The Knights of Labor (K of L), officially the Noble and Holy Order of the Knights of Labor, was the largest American labor movement of the 19th century, claiming for a time nearly one million members. It operated in the United States as well in Canada, and had chapters also in Great Britain and Australia. Terence V. Powderly was one of the most notable leaders of the organization as he was the leader during its rapid rise and decline. The Knights of Labor promoted the social and cultural uplift of the worker, and demanded the eight-hour day. In some cases it acted as a labor union, negotiating with employers, but it was never well organized or funded. It was notable in its ambition to organize across lines of gender and race and in the inclusion of both skilled and unskilled labor. It grouped all workers, regardless of occupation, into a single body. After a rapid expansion in the mid-1880s, it suddenly lost its new members and succumbed to a jurisdictional battle with the new American Federation of Labor. The Knights of Labor had served as the first mass organization of the working class in the United States.

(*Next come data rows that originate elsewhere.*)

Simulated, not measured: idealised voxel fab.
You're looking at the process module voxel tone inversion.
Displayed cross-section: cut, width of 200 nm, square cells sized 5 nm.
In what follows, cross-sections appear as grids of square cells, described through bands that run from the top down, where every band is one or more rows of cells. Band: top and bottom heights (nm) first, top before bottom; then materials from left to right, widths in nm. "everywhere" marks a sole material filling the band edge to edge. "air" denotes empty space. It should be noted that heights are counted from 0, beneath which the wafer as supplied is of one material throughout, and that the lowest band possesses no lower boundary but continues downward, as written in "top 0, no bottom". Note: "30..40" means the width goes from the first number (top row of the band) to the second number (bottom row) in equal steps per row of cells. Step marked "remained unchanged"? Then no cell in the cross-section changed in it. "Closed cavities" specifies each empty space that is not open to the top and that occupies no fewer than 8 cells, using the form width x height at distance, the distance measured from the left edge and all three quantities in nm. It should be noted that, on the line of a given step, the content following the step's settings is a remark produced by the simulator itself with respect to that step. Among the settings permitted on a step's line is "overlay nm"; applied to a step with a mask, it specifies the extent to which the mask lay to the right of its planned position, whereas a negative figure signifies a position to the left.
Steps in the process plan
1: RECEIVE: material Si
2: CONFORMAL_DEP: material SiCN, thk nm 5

Founded by Uriah Stephens on December 28, 1869, the Knights of Labor reached 28,000 members in 1880, and 100,000 in 1884. By 1886, it had nearly 800,000 members: 20% of all workers. Its frail organizational structure could not cope as charges of failure, violence, allegations, and backlash following the 1886 Haymarket Square riot battered it. Most members abandoned the movement in 1886–1887, leaving at most 100,000 members in 1890. Many opted to join groups that helped to identify their specific needs instead of the KOL which addressed many different types of issues. The Panic of 1893, the largest economic depression in US history at the time, ended the Knights of Labor's importance. While their national headquarters closed in 1917, remnants of the Knights of Labor survived until 1949, when the group's last 50-member local dropped its affiliation.